The warm wave coming this week will shift weeds into overdrive. Get to work!

* Weed, weed, weed! Whack them before they flower.

* Mulch around plants to conserve moisture and control weeds.

* Smell orange blossoms? Feed citrus trees with a low dose of balanced fertilizer (such as 10-10-10) during bloom to help set fruit. Keep an eye out for ants.

* Apply slow-release fertilizer to the lawn.

* Thoroughly clean debris from the bottom of outdoor ponds or fountains.

* Spring brings a flush of rapid growth, and that means your garden is really hungry. Feed shrubs and trees with a slow-release fertilizer. Or mulch with a 1-inch layer of compost.

* Azaleas and camellias looking a little yellow? If leaves are turning yellow between the veins, give them a boost with chelated iron.

* Trim dead flowers but not leaves from spring-flowering bulbs such as daffodils and tulips. Those leaves gather energy to create next year's flowers. Also, give the bulbs a fertilizer boost after bloom.

* Pinch chrysanthemums back to 12 inches for fall flowers. Cut old stems to the ground.

* From seed, plant beans, beets, cantaloupes, carrots, corn, cucumbers, melons, radishes and squash. Plant onion sets.

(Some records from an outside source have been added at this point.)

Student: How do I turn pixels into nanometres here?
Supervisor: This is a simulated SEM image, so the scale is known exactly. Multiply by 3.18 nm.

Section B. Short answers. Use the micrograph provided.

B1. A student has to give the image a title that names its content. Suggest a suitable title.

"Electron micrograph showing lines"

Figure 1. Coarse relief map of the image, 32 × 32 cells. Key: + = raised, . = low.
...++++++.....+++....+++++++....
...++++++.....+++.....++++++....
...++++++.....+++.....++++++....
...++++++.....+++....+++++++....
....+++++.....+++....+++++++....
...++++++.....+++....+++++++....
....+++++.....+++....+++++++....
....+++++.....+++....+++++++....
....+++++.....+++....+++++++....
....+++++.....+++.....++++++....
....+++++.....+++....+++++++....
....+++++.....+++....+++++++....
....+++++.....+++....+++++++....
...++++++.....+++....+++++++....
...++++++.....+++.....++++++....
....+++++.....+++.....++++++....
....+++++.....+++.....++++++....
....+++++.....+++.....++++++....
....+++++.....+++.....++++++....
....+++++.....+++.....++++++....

* In the flower garden, plant seeds for asters, cosmos, celosia, marigolds, salvia, sunflowers and zinnias. Transplant petunias, zinnias, geraniums and other summer bloomers.

* Plant perennials and dahlia tubers for summer bloom. April is about the last chance to plant summer bulbs, such as gladiolus and tuberous begonias.

* Transplant lettuce and cabbage seedlings.